Atal Bihari Vajpayee: A prime minister who saw moderation in politics as a foundational principle
Vajpayee was known to speak slowly, sometimes with long pauses, because he chose his words with utmost care. But in those pithy but strong words lay Vajpayee's innate convictions about his 'idea of India'
It is ironical that amid calls for social harmony and religious unity in keeping with the spirit of Christmas, bigotry and revanchism are raising their ugly heads in India as fundamentalist Hindu religious leaders assert in relation to the growing list of mosque-temple disputes - "what is our historic property should definitely be ours; we should take it, no matter how".

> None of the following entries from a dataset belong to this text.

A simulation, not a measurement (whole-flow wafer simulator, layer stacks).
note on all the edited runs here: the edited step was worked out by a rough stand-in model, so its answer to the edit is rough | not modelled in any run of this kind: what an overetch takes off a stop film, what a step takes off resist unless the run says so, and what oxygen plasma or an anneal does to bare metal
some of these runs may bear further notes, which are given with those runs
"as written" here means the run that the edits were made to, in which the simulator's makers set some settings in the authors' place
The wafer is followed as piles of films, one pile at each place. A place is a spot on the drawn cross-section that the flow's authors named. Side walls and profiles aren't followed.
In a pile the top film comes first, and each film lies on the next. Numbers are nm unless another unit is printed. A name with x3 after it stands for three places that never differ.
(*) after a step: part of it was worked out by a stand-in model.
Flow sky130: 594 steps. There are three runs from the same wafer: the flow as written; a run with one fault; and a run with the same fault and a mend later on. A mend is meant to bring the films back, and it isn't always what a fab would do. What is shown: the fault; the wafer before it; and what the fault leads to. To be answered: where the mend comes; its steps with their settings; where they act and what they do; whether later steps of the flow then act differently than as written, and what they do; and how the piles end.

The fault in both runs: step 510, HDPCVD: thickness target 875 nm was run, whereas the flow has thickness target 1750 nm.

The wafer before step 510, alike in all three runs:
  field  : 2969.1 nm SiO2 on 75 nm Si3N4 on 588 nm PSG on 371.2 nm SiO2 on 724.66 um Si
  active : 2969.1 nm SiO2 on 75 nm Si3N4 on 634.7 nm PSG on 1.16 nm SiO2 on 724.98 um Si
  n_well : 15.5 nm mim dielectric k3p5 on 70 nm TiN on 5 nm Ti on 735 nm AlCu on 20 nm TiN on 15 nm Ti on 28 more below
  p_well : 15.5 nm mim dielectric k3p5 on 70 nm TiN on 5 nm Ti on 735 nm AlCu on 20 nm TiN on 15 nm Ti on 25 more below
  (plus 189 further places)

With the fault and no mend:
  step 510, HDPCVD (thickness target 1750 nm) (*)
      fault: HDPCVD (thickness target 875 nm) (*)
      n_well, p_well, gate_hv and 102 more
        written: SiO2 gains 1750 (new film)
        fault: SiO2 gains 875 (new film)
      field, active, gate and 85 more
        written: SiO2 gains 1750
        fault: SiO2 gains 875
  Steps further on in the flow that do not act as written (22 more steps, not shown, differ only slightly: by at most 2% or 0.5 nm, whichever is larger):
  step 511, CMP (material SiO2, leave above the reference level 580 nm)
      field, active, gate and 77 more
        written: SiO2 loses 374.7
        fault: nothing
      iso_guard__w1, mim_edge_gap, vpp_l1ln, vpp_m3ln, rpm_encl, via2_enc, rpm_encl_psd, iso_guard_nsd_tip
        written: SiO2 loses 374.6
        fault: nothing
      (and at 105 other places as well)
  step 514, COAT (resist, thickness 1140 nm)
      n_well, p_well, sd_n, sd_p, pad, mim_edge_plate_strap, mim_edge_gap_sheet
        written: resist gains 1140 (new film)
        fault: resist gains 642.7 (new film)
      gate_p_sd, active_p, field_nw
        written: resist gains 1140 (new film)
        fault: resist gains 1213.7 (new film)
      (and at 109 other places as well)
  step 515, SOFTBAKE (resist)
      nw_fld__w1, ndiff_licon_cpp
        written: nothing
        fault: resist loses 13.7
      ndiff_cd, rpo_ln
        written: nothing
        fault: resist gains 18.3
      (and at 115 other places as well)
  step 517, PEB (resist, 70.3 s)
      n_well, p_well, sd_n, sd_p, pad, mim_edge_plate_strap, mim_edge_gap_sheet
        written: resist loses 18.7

The sharp retort of Hindu spiritual leader Jagadguru Rambhadracharaya was in response to the reported statement of RSS chief Mohan Bhagwat, who recently expressed concern over the resurgence of several temple-mosque disputes in the country and said raking up of old religious disputes "is not acceptable" and "India needs to show that we can live together."
As the country embarks on the centenary celebrations of former prime minister Atal Bihari Vajpayee, a three-time prime minister who was liked and respected across the ideological spectrum, it is instructive to recall his thoughts on Hindu-Muslim relations. In an interview to IANS news agency in May 2004, just before the national elections, Vajpayee expressed the wish to see "a new chapter in Hindu-Muslim relations" that will strengthen national unity and enable India to develop its full potential.
Saying he is glad to see that his call for Hindu-Muslim unity is being widely appreciated, Vajpayee asserted that conditions in the country are now "ripe for its fructification". Underlining that extremism of any kind was bad for India, Vajpayee pointedly stated: "Indian society has never held that there is only one faith and one path to realise God.
"This is why discrimination on religious grounds is repugnant to our national ethos. Indeed, secularism in this sense is so much of an inherent part of our society and culture that the founders of our constitution did not even consider it necessary to explicitly mention the word 'secularism' in its preamble.It was a later addition during the emergency (rule of former prime minister Indira Gandhi 1975-76), when no debate on it was possible."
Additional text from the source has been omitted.